The Origin and Types of Irish Whiskey

1. The Origin

There is an ongoing debate whether the water of life (uisge beatha) was first produced in Ireland or Scotland. Either way, Irish Whiskey and Scotch Whisky started similar, but developed differently over time. The history of Irish Whiskey has ups and downs. Nowadays Irish Whiskey is recovering and becoming popular again.

Very old pictures of the Old Bushmills distillery
The Old Bushmills distillery

2. Types of Irish Whiskey

The 'best' Irish Whiskey is produced the same way as Scotch. Single Malt Irish Whiskey is produced from only malted barley and is distilled on copper pot stills.

Due to the introduction of taxes on malt, many distillers in Ireland started to replace some of the malt with other grains like corn, wheat and unmalted barley. This lead to the rise of grain whiskey. Grain whiskey is usually distilled on column stills, because they offer a cheaper and continuous production. 

Blended Irish whiskey contains malt and grain whiskey. The higher the malt ratio, the better the whiskey.

Compared to Scotland, Ireland has another type of whiskey - Single Pot Still Whiskey. This whiskey contains malt and grain whiskey, but both have to be distilled on pot stills only.

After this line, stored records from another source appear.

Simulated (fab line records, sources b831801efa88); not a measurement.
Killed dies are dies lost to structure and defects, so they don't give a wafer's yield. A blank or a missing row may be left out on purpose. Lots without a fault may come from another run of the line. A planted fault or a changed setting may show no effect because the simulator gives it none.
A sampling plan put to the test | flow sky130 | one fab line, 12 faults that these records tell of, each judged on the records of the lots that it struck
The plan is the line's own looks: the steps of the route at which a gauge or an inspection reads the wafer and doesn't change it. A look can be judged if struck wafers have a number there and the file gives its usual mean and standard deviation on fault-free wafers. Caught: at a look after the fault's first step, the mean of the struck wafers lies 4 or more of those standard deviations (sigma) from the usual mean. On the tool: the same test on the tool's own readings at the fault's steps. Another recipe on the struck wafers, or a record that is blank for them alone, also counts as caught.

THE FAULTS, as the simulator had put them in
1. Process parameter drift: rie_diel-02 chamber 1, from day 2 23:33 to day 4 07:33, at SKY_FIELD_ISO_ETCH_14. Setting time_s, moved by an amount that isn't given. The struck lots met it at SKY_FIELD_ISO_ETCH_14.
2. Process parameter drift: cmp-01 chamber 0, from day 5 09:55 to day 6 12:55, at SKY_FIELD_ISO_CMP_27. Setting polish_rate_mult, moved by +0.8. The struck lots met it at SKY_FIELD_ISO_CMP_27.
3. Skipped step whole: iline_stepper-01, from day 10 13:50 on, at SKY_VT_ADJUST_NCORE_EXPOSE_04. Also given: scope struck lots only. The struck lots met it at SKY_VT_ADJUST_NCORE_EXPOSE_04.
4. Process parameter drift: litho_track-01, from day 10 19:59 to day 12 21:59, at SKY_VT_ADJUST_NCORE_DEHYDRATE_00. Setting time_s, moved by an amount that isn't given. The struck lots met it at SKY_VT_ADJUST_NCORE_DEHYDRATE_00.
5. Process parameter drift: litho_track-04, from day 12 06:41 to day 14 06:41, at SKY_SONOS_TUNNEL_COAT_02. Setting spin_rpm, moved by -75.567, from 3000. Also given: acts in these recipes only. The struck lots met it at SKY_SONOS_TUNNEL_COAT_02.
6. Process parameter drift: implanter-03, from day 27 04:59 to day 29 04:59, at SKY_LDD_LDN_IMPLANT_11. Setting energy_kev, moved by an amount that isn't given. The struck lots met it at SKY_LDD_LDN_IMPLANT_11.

A section of an Irish column still with watchglasses
A Irish column stills at cooley
A Irish pot still at Teeling
A Irish pot still at Teeling

3. Availability of Irish Whiskey

Due to the history of Ireland there are a lot of Blended Whiskeys and only few Single Malts. Best known are Jameson, Tullamore, and Bushmills.

Single Malt Whiskeys are produced at Bushmills in Northern Ireland and at Cooleys in the Republic of Ireland. Single Pot Still Whiskeys are part of the production at the New Midleton distillery, where not only the famous Irish Blends Jameson, Power's, and Paddy are produced.